Bryony Collins / Editor / Bloomberg New Energy Finance editor
Dong Energy said it is confident that financial investors will be prepared to buy equity stakes in the 480 MW of German offshore wind farms, which the company won the rights to build thanks to record-breaking zero-subsidy bids in an auction in April.
Martin Neubert, chief strategy officer at the wind power division of the Danish company, told BNEF that the three offshore wind projects in the German North Sea would be suitable for Dong’s ‘farm-down’ approach, in which it sells equity stakes pre-construction to outside investors in order to free up its own capital for further projects.
Investors have previously shown they are willing to take on a certain degree of merchant price risk when committing capital to German renewable energy projects, “which typically only had a very short feed-in tariff period compared with the full lifetime of the asset,” he said in a telephone interview. And Dong Energy has also shown that asset rotation works with U.K. projects built using Renewables Obligation Certificates that “have a very significant merchant price element”, he added.
The farm-down model, otherwise known as asset rotation or build-sell-operate, involves utilities selling stakes in green power assets to institutional investors seeking long-term, stable yield. In the case of renewable energy, revenues for such projects have, until now, been underpinned by guaranteed subsidies.
By bidding to build two 240MW offshore wind projects with no subsidy on top of the wholesale power price, Dong Energy has demonstrated the vastly improved economics of the technology but has also increased the electricity price exposure for future investors. According to Neubert, the change is not representative of a “complete paradigm shift.”
Investors have shown they are comfortable with merchant price risk in certain situations, he said. Neubert also said that it would signify a “fundamental market failure” were power prices to differ substantially from what the company has forecast when the time comes to make a final investment decision on the recently-contracted German projects in 2021. Markedly low power prices would present a problem for the energy industry as a whole, not just offshore wind, Neubert said.

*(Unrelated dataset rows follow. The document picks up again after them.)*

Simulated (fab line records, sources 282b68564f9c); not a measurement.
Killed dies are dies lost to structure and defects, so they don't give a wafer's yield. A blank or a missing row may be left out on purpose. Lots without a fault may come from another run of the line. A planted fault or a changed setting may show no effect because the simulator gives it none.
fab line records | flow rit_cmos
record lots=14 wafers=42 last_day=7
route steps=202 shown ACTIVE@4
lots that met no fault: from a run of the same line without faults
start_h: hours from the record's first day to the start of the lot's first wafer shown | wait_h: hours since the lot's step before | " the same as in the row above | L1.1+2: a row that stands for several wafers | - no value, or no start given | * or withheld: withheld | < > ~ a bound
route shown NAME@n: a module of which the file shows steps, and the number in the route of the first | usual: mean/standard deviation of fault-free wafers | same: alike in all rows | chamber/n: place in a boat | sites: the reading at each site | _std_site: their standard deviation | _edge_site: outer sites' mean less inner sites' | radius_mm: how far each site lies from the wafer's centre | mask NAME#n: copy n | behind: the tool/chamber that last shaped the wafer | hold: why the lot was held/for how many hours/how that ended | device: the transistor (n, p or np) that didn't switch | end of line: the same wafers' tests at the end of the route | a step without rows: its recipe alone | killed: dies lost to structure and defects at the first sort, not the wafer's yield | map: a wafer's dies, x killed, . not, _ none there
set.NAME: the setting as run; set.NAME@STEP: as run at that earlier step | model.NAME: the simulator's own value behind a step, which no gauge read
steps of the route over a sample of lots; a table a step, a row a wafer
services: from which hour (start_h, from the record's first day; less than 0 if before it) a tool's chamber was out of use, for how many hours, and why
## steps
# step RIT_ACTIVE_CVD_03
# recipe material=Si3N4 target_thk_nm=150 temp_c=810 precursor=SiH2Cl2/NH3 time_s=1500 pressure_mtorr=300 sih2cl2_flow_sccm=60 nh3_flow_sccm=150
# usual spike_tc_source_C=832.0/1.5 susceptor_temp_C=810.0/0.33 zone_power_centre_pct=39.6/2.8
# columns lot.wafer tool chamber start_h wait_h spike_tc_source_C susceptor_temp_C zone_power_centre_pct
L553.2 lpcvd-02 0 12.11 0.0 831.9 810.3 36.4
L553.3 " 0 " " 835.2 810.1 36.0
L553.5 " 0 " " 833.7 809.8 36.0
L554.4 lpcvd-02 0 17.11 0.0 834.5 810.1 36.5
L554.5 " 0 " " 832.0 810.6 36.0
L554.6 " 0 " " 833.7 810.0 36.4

By 2024, when the three projects are scheduled to begin operation, Dong expects turbines of 13-15MW in size to be available – enabling it to increase power production and reduce installation time – while the option to add additional volume to the contracted wind farms in next year’s auction will also help to achieve cost reduction through scale. Neubert spoke about optimal project size and offshore wind development in the U.S. and Taiwan in the following interview with BNEF.
Q: How will the absence of a stable revenue stream from the zero- subsidy bids won by Dong Energy in Germany’s offshore wind auction
impact the company’s farm-down model?